Data retention policy¶
- 90 days after project expiration, project directories are emptied and scheduled for deletion.
- Individual users' files are not deleted from project space after their accounts are closed when the project remains active.
- Files are not recoverable from backups, as there are none.
Checking space usage¶
Knowing your quotas and usage is important.
All files that you own in the home, work, or scratch spaces are counted against your quota for that space, regardless of the directory in which they are stored. That is, if you write files to another user's home or scratch space, for example, they still count against your own quota for that space.
If you reach your disk quota for a GLADE file space (see gladequota
below), you may encounter problems until you remove files to make more space available. For example, you may not be able to log in, the system may appear hung, you may not be able to access some of your directories or files, your batch jobs may fail, and commands may not work as expected.
If you cannot log in or execute commands, contact the NSF NCAR Research Computing help desk. You can check your space usage as shown below.
gladequota
command¶
This command will generate a report showing your quota and usage information:
$ gladequota
Current GLADE space usage: csgteam
Space Used Quota % Full # Files
----------------------------------------- ------------ ------------ --------- -----------
/glade/derecho/scratch/csgteam 111.03 TiB 400.00 TiB 27.76 % 10226778
/glade/work/csgteam 1.40 TiB 4.00 TiB 35.02 % 9153458
/glade/u/home/csgteam 68.27 GiB 100.00 GiB 68.27 % 237251
----------------------------------------- ------------ ------------ --------- -----------
/glade/collections/cmip 1.26 PiB 2.93 PiB 42.95 % 3326866
/glade/p/cisl/CSG 1.69 TiB 5.00 TiB 33.79 % 8168998
/glade/u/apps 2.02 TiB 10.00 TiB 20.19 % 20038473
----------------------------------------- ------------ ------------ --------- -----------
Campaign: csgteam (user total) 1.41 TiB n/a n/a 9891104
/glade/campaign/cisl/csg 7.94 TiB 23.00 TiB 34.54 % 2859
/glade/campaign/cisl/sssg0001 217.15 TiB 250.00 TiB 86.86 % 50606617
gladequota
and home directories
Output from the gladequota
command will show the home space quota as 100 GB instead of 50 GB. This is because the system stores dual copies of users' data for increased data integrity and safety. In some circumstances, queries of storage utilization from du
and ls
will also report a duplicated data footprint in your home directory for the same reason.
General data retention policies and procedures¶
User data¶
User accounts are closed when they are no longer associated with an active project. When your account is closed, several steps in the process affect the accessibility of your data:
- 30 days after your account is closed, a final home directory backup is performed and the home directory is deleted. The home backup is retained for six months, after which it is deleted.

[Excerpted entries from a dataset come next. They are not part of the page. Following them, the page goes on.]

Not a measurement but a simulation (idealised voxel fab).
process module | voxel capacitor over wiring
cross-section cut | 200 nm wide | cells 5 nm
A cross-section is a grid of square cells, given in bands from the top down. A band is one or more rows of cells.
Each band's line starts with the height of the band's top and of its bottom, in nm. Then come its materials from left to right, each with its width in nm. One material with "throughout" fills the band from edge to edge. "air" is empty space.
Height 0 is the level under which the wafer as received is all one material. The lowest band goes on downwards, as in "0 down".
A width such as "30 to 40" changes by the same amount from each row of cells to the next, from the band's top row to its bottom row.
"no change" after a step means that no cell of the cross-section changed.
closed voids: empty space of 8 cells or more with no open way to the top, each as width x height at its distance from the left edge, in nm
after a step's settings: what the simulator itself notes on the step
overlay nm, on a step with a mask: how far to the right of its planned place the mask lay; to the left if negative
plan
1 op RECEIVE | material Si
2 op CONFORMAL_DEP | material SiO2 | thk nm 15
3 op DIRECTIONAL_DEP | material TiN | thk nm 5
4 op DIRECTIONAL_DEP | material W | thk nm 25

- 30 days after your account is closed, your work space is deleted. No backup is performed.
- Finally, your scratch files are deleted as they reach the end of current retention period.
CISL has no ability to restore user data after the purge or removal policies stated above have taken effect.
Campaign Storage (Project) data¶
The duration of a project’s Campaign Storage space is controlled by NSF NCAR allocation policies. Specifically, the following policies apply to Campaign Storage allocations:
- Campaign Storage is not intended to provide long-term or permanent preservation of a project’s data. For university users, long-term preservation of project data remains the responsibility of your home institution or the lead institution on the funded NSF award. Allocation requests should describe the PI’s plan for dealing with Campaign Storage data after the NSF award expires.
- Campaign Storage quotas will not be expanded to allow data from an earlier, expired project to be retained under a new NSF award. That is, researchers may not use a new NSF award to preserve data from an earlier award. Campaign Storage space requests must be justified in terms of the needs of the work associated with the active NSF award.
- Campaign Storage allocations (as with computing allocations) can remain active for the duration of the project’s funded NSF award, including any no-cost extensions.
- With suitable justification, CISL may be able to extend a Campaign Storage allocation for an additional 12 months beyond the end of the NSF award. Suitable justification may include papers or other works proceeding through the publication review process. CISL reserves the right to decline these extra extensions or reduce Campaign Storage quotas after the end of the NSF award in order to ensure that disk space remains available to the community of researchers with active NSF awards.
- Once a project has exhausted all policy options and ultimately expires, files are removed and the Campaign Storage space is reclaimed according to the following data retention policy.
When an allocated project approaches and reaches its expiration date, the following process is used to delete that project’s associated Campaign Storage data:
- 30 days before project expiration, the project lead and admin will receive an email reminding them of the project’s pending expiration. The project team should assess remaining files and disposition appropriately in preparation for the end of the project.
- 90 days after project expiration, project directories are emptied and scheduled for deletion. At this point, any users with accounts remaining on the system will no longer have access to the projects' data. It is therefore imperative that any remaining project data be relocated during this 90 day post-expiry access window.
- Finally, files are removed as scheduled on the timeline described above for the relevant file system.
Restoring data access¶
Expired project data¶
There is no expectation of file access after the 90 day post-expiry access window.
Collaborators' data¶
A typical request for data access comes not from the departing user, but from remaining collaborators. Colleagues occasionally request access to a departed user’s files, sometimes many months after the account is terminated, when they realize the original owner set permissions that limit their access.
While CISL has a limited ability to help in these situations, there are also legal limits to what we can do. For example, CISL cannot share files beyond the clear intent of the original owner as inferred from the UNIX file permissions.
Project files¶
Files in a project’s Campaign Storage space are deemed owned by the project, and we can help update permissions as needed to make them visible to the group. Such modifications require the approval of the project lead or project admin.
Users' files¶
Files in the home, work, or scratch spaces are owned by the user. If a collaborator would like access to a file that was previously group- or world-readable, we may be able to help. If the original file was restricted to user-only read, however, we cannot override those intentions without explicit permission from the original owner. The only exceptions to this policy are in compliance with broader UCAR IT records or investigation policies as described in UCAR's 1-7 Information Security Policy.